What’s the best time to take Social Security? If you listen to finance guru Dave Ramsey, the answer is clear. Ramsey recommends that you start benefits at age 62. Since that’s the earliest age when benefits begin, he’s urging his audience to start getting checks ASAP. 

Here’s why Ramsey has made this suggestion, along with some reasons why he may be exactly right about telling retirees to take this approach.

Here’s why Ramsey thinks you should take Social Security at 62

Dave Ramsey has commented on video that the best age to take Social Security is 62, and there is also an article on the Ramsey Solutions website addressing this issue. The Ramsey Solutions article advises taking benefits at the earliest possible age of eligibility for a few key reasons.

“In most cases, it actually makes more sense to take your retirement benefits sooner instead of waiting later. Why? Because your retirement payments die when you die… so you might as well take the money and make the most of it while you can,” the article said. It goes on to explain that there are many situations where delaying would give you lower lifetime benefits, including if you die at or before the average life expectancy. And, the article said that you’re better off claiming ASAP so you can enjoy your benefits for more years of retirement. 

Ramsey also recommends claiming the benefits early and investing them, even if you don’t need them right away. “After all, you can do a much better job investing that money than the government ever could,” the article read — and the advice mirrors what Ramsey said in a video to a caller who asked about the optimum time for a benefits claim.

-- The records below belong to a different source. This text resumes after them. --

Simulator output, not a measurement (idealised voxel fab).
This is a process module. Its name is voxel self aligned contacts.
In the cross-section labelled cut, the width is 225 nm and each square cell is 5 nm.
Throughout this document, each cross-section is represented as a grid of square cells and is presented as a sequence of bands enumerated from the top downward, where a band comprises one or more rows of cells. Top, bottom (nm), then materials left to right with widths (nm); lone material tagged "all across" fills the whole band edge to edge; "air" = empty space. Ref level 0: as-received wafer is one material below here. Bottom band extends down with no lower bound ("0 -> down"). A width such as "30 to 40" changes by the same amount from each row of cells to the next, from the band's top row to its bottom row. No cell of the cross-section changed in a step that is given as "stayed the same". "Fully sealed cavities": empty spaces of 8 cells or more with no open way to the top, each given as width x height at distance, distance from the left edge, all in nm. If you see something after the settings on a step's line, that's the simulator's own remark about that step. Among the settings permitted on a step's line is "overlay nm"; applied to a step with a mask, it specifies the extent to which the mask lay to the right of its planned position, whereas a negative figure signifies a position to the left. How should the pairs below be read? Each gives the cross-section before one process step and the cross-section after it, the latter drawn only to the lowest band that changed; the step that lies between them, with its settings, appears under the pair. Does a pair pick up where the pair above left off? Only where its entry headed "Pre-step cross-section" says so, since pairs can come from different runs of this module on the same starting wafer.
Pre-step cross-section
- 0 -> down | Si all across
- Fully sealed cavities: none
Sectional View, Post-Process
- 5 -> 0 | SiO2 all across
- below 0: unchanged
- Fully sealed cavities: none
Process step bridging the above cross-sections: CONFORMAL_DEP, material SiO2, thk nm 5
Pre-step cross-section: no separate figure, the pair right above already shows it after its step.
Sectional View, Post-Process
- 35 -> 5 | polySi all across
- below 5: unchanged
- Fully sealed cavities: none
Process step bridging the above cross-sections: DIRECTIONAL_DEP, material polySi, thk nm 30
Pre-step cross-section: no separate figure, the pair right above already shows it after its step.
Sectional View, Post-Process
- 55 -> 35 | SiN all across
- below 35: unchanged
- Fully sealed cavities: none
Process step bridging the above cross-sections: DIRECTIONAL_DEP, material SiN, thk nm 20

Here’s why Ramsey is right

Dave Ramsey
Rick Diamond/Getty Images)

Ramsey’s advice is spot on for many retirees. The reality is that delaying a benefits claim beyond the age of 62 does increase the amount of your monthly check, but that doesn’t mean it’s the right choice.

Many people need to start Social Security checks ASAP so they can retire without draining their retirement accounts or without waiting all the way until their late 60s, or even until 70, which is the age you’d need to claim benefits in order to max out your monthly income.

Putting off retirement and staying in the workforce for longer may not make sense, as most people only have so many years when they can enjoy a healthy retirement. Giving up those years just to get a slight increase in Social Security benefits may be a decision that seniors come to regret if their health declines during that time and they can’t enjoy traveling or living their dream retirement.  Likewise, if you spend too much out of your retirement plans too quickly and drain those accounts dry, you’ll end up worse off in terms of your overall financial situation than if you’d just claimed Social Security in the first place. 

Social Security benefits are also specifically designed to equalize out lifetime income for early and late claimers. In other words, there’s not supposed to be a benefit to doing one or the other. That’s why the system of early filing penalties and delayed retirement credits exists. Sure, you may end up with more lifetime benefits if you wait, but that requires beating the expectations for how long you’ll live. And, in order to earn a meaningful amount of additional income from delaying your benefits claim, you’d need to live a long time after you finally claim benefits to collect enough from the extra amount in your check each month that resulted from waiting.

Of course, if you can claim early and invest the money, that can also make good sense as well, since relatively safe investments like the S&P 500 have historically produced 10% average annual returns — which is a higher ROI than you get from a delayed claim. 

For all these reasons, if you’re trying to decide when to claim Social Security, you should seriously consider following Ramsey’s advice and claiming benefits at 62. However, Ramsey also advises talking to a financial advisor about your particular situation, as there could be other factors in play as well, such as the impact of an early claim on survivor benefits. A conversation with your advisor will help you to make the best choice given your age, marital status, health status, income, and goals for your retirement, so you can have the most secure future possible.